UK Meteor Fireball 8DEC2010 video
posted on YouTube by johnnythefixer 93views
This looks to be a genuine video of this event posted to Youtube by johnnythefixer. The video is taken from a moving vehicle travelling on a bearing of approximately 35 degrees east of north (NNE), along
Brookside Avenue, Knotty Ash, Merseyside. The video shows a the passage of the meteor from 17:35:09 UT to 17:35:13 UT.
With respect to the fragmenting fireball of 2010 December 08th 17:30 - 17:45 UT, seen from across Britain, Alastair has updated the forum posting detailed above as follows:
I've analysed the available data from 58 reports on the December 8-9 fireball now. The meteor probably happened within five minutes or so of 17:36 UT that evening.
Places across Britain were treated to a view the event, between Swansea in south Wales, Somerset, Dorset and Berkshire in southern England, north to Renfrewshire, Stirlingshire and Fife in central Scotland, as well as across the country from Anglesey off north Wales to the northeast coast of Norfolk in East Anglia.

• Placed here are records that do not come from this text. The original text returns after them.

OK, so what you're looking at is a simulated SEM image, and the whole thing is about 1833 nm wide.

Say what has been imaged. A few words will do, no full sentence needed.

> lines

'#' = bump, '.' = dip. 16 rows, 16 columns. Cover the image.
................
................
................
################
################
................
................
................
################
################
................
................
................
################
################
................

While the data did not all confirm a single pattern for where the meteor may have been, there was a high probability it had a generally east to west trajectory above central-northern England. Two early reports suggested it had passed almost overhead from the York-Leeds area of Yorkshire. Further analysis indicated a reasonable probability that the fireball had started somewhere above North Yorkshire, the East Riding, or the North Sea offshore of there, as the first point of a "central line" to this broader area, possibly around 10 km east of Filey near 100 km altitude. The visible end was then plausibly over central-western North Yorkshire, or perhaps the adjacent parts of southern County Durham or northern West Yorkshire around the Leeds-Bradford region, centrally again, possibly above the eastern Pennines around the Lofthouse-Masham Moor area of upper Nidderdale, around 55 km altitude. These central line specific locations were around 54.2° N, 0.1° W to 54.2° N, 1.7° W. Likely errors for the heights were at least +/- 10 km, for points along the central line path +/- ~40 km, and for the geographic coordinates,
roughly +/- 0.5°.
This central line is not definitive, merely a best-estimate drawing on what most of the available sightings would at least partly support. However, if we assume it to have been approximately correct, the projected surface path would have been ~105 km long. The fireball's atmospheric trajectory would have been descending at about 23°-24° to the horizontal (or between about 12° to 30° dependent on the error margin), giving an atmospheric path length of ~115 km (or between 108-123 km).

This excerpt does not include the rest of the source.